From here, we can investigate the case of Williams v Roffey Bros & Nichols (1990) and decide whether valuable consideration has been given. The facts of this case involved two parties; the plaintiff subcontractors undertook to carry out certain carpentry work for a main contractor who was refurbishing a block of twenty - seven flats. However the defendant builder feared that delay might be caused on part of the plaintiff subcontractors and this would mean bad news for the defendant as he would consequently be made liable to pay liquidated damages under the main contract. Soon the builders found that the carpenters were in financial difficulty, unable to obtain materials and unable to finish the work, the builder offered extra money to ensure that the work was completed on time according to the agreement. In turn, the builders thus avoided paying a penalty under a liquidated damages clause. However, whilst the carpenters continued the work, the builders failed to pay, so the carpenters sued to recover the money promised in the new agreement. The defendant builder contended that the plaintiff had provided no consideration to support the promise to pay the extra money and he also argued that the condition of completing the work on time was part and parcel of the contract and so the plaintiff had done no more than he was already contractually bound to do under his contract with the builder.

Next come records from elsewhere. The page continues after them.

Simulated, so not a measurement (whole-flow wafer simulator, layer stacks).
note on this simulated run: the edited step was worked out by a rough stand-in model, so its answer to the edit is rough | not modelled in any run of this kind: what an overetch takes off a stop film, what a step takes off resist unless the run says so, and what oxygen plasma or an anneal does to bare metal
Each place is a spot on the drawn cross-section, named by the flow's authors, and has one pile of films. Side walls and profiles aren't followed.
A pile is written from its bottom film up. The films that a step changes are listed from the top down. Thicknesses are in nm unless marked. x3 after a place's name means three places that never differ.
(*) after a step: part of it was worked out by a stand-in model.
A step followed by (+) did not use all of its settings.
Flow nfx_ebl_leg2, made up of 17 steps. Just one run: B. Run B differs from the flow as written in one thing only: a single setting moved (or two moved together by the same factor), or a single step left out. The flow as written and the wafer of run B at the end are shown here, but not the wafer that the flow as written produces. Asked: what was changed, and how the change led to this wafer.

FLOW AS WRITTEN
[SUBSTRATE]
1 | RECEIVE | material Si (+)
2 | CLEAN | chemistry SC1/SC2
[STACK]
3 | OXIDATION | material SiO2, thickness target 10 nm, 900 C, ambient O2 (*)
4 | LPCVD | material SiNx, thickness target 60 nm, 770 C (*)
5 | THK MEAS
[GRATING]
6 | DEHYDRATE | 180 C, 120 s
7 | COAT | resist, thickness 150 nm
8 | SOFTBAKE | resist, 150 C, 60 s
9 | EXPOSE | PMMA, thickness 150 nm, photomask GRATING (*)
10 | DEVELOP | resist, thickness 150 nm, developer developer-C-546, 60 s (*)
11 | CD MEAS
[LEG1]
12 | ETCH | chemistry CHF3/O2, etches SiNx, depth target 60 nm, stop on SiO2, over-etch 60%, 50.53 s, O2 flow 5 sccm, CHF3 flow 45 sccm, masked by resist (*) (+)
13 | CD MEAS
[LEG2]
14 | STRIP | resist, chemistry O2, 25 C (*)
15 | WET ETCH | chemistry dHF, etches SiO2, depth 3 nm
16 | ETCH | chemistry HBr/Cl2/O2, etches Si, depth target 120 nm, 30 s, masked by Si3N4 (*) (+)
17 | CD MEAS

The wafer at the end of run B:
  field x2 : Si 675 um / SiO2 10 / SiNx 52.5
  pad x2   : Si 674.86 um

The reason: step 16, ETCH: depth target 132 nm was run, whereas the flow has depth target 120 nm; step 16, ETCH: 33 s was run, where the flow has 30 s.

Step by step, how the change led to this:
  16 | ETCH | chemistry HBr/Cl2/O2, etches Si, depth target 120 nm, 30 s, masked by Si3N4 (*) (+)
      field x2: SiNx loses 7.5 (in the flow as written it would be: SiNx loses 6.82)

However the Court of Appeal held that the carpenter should succeed as the builder himself made a choice to pay the extra money. The courts also concluded with the fact that the builder had obtained certain benefits for himself such as avoiding the inconvenience of having to find new carpenters and he also avoided the disadvantage of having to pay a penalty to the owners of the building. The courts found that effective consideration had been given by the builder as he promised to pay additional money and so the promise was accordingly binding.
The decision made in this case is contrary to the decision in the earlier case of Stilk v Myrick (1809) where it was emphasised that performance of an existing contractual duty does not constitute as consideration. In other words, if a person has already made a contract to do something, this same duty cannot be used again as consideration to the same person. In Stilk v Myrick two sailors had deserted a ship during a journey to the Baltic. Eight of the sailors who were left agreed with the captain to share the wages of the deserters between them in exchange for sailing the ship back to shore without the effort of the other two sailors. On arrival at the port the money was not paid and so the sailors sued the captain. It was held that the sailors had no more than their contractual duty, and this duty was already owed to the captain in their first agreement to sail the ship. In this situation, there may have been a certain amount of sympathy with the captain of the ship as he was trying to recruit sailors in difficult circumstances. However the was decision was reversed in the later case of Hartley v Posonby (1857). Here 17 sailors deserted a ship out of a crew of 36 sailors. From the sailors left, only a few of them were experienced seamen. A similar agreement was made with the captain to share the wages of the deserters. This was to be shared between the eight sailors remaining if the ship was to be sailed on short - handed, and this was considered a dangerous thing to do. On return, the payment was not made and so the courts held that the sailors had gone beyond their existing duty and they were entitled to the money promised. In this case, the courts probably recognised that sailing on the ship would be taking a dangerous risk, with the fact that most of the sailors had deserted, making it harder for the remaining sailors to handle the ship.
However, the case of Williams v Roffey has caused a huge amount of discussion in the legal world, mainly because it goes against the traditional requirement of consideration and this can be seen by the facts of the case. The carpenters were due to complete the flats by a certain date in their original contract with the builders. They then further bargained with the builders, saying that they would complete by that date only if more money was paid to them. From noticing this, it could be argued that the carpenters could be seen to be doing no more than their original duty, but merely using that as an excuse so they could have more money. On the other hand, it could be argued that the builders had made a calculated choice in agreeing to pay the carpenters so they could avoid paying the extra money to the owners under a penalty clause - this can be seen as a practical benefit to the builders. This case is an example of the courts making a real effort to consider commercial realities and the difficulties the parties face when they are in financial crisis, especially in the context of recession in their trade. However, the courts have been reluctant to extend the principle any further and this was seen in Re Selectmove (1995). In this case the courts refused to apply the argument in Roffey to the rule of part payment of debt. The case involved the Inland Revenue and an arrangement took place to pay the Inland Revenue in instalments, but a claim was made that interest should not be payable as the Inland Revenue had the practical advantage of not having to go any further trouble to recover the debt and so they saw it as a shortcut to gain the money. However it was held that this was a policy decision since it involved payment to Inland Revenue and not an individual - therefore the policy had to be followed.